Government says it has parliamentary majority even without Independent Greeks
Today, state minister and government spokesman Dimitris Tzanakopoulos declared in an interview with Real FM radio that the government has the parliamentary votes necessary to complete its four year term,
For months, pundits and the media have wondered whether the government can survive the pull-out of junior coalition partner Panos Kammenos and his Independent Greeks party, if and when the Greece-FYROM Prespa Agreement is tabled in the Greek Parliament for ratification.
Kammenos himself answered the question at a stormy 16 October cabinet meeting, where he vowed not to topple the government if New Democracy tables a no-confidence motion in parliament. In an unprecedented move, PM Alexis Tsipras had asked all his ministers to assure him that they will not topple the government over the Prespa Agreement.
Today, state minister and government spokesman Dimitris Tzanakopoulos declared in an interview with Real FM radio that the government has the parliamentary votes necessary to complete its four year term, in October, 2019.
“This is a discussion that the prime minister and his coalition partner – with whom I have an honest and earnest relationship, cooperation, and frequent contact – will conduct in early March,” Tzanakopoulos said, noting Kammenos’ pledge not to side with ND leader Kyriakos Mitsotakis in the event of a no confidence motion, so as not to destabilise the country.
As regards the press reports on the resignation of former foreign minister Nikos Kotzias, Tzanakopoulos said that they were inaccurate. He said Tsipras and Kotzias retain close ties and agree absolutely on the Prespa Agreememt, the implementation of which is moving along, and that maintaining government cohesion is crucial.
Referring to Alternate Health Minister Pavlos Polakis proclamation at a party meeting that SYRIZA should push the judiciary to expedite court cases and put some people in jail [for corruption], Tzanakopoulos claimed that the statement was purposely distorted.
“What Mr. Polakis insists on, as do the government and the prime minister, is that one must ply ahead with a clean-up and the institutional protection of the state from corruption,” he said.
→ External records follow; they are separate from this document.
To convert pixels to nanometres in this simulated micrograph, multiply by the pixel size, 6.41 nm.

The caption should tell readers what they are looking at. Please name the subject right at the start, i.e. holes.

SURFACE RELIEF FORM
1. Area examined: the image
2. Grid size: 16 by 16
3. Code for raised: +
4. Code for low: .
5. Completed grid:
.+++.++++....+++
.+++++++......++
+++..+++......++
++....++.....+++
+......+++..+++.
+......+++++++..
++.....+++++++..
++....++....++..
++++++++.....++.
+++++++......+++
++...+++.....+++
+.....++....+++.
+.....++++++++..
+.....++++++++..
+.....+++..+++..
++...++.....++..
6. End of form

“Mr. Polakis has waged a huge battle in the health sector to create better terms of auditing and transparency in a sector that was ravaged by extra-institutional networks. I think that this is what was stressed in his speech – that the government must do whatever it can so that those who have broken the law will be placed on trial by the judiciary. You know very well that the government does not put people in jail. The Greek judiciary puts people in jail, yet there are also administrative actions and audits, and investigations in which the government takes the lead,” Tzanakopoulos underlined.